Life After High School: The Military

By Laura Chavez

        In  seven months, Tuscarora’s senior class of 2014 will graduate. After four years of honors and AP classes, RISE Read, and weekly advisory, the seniors will leave all of that behind. Following graduation, many students plan on attending community college/university, studying abroad, taking a year off of school, etc., but there are still the select few, who, in an effort to serve their country, choose to join the military.

        Hunter Sobel is a senior who has decided to join the Marines. He describes himself as a young man who likes “drawing, drumming, skating, and long walks on the beach.” He attributes his interest in the Marines to his mother’s part of the family, as his uncle and grandfather were Marines. In preparation for the military, he has joined the Army Cadets, a program similar to the Navy Junior Reserve Officers Training Corps (NJROTC), so he can “work out and stay healthy.”

Sobel justified his interest in the Marines by explaining, “I’m just not made for a desk job. I’ve always had a link of adrenaline. Long boarding, shooting, and skydiving are hobbies of mine. I chose the Marines because I want to be the best, and who’s better than the Marines? Since I was six, my goal has been to join the Marines, get into force recon [Marine special forces], and become a sniper. I’m willing to push myself to the limit to accomplish that.”

Another senior, Colby Evans, plans to join the Army as a linguist, someone who is able to translate and communicate in different languages. Like Sobel, his interest in the military is also primarily due to his family’s history in the service. He is very proud of his family accomplishments, so much that he soon will “change [his] last name to Degraw,” his grandfather’s last name.

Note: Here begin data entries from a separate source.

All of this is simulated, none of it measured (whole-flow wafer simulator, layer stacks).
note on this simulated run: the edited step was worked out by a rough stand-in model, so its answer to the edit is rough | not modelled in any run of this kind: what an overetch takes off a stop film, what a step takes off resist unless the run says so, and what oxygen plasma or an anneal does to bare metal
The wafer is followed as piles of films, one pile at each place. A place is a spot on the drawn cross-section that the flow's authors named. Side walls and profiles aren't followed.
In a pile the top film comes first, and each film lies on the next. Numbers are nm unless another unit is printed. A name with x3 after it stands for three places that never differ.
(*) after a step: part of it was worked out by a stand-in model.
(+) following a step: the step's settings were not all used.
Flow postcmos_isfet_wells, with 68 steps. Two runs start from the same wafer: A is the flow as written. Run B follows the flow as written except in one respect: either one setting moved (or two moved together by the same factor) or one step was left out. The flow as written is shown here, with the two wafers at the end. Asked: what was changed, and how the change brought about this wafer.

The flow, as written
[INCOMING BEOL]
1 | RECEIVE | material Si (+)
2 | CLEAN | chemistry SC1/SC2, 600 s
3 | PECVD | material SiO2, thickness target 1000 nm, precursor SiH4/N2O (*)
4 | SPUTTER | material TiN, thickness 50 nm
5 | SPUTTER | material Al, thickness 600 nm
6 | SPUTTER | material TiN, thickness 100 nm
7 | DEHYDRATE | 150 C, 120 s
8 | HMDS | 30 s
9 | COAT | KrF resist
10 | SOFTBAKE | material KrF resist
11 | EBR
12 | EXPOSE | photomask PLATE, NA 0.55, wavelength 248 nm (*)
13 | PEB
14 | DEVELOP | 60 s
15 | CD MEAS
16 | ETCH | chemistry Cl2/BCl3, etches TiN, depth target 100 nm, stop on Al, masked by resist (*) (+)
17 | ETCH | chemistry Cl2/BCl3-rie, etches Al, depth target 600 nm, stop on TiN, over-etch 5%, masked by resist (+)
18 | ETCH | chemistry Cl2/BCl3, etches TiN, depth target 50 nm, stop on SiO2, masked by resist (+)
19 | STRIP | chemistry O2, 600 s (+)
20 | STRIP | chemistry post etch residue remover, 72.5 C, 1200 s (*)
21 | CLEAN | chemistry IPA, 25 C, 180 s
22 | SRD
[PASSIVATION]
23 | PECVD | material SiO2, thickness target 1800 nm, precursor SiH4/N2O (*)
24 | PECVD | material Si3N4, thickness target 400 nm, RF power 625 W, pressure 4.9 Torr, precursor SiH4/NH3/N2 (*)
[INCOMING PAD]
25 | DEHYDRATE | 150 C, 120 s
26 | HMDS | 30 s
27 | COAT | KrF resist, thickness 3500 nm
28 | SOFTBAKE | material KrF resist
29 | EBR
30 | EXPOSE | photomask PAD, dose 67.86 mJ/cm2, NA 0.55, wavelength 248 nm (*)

“Being a linguist is one of the most difficult jobs to get into, because not everyone’s mind is built to learn a new language,” said Evans.

Joining the military, whatever branch it may be, always involves a danger/risk factor that oftentimes becomes a raw reality, especially in times of political distress or war. However, Sobel and Evans are not afraid of being deployed. “[Possible violence] is all part of the contract I signed. If it means I have a better future, so be it,” said Evans.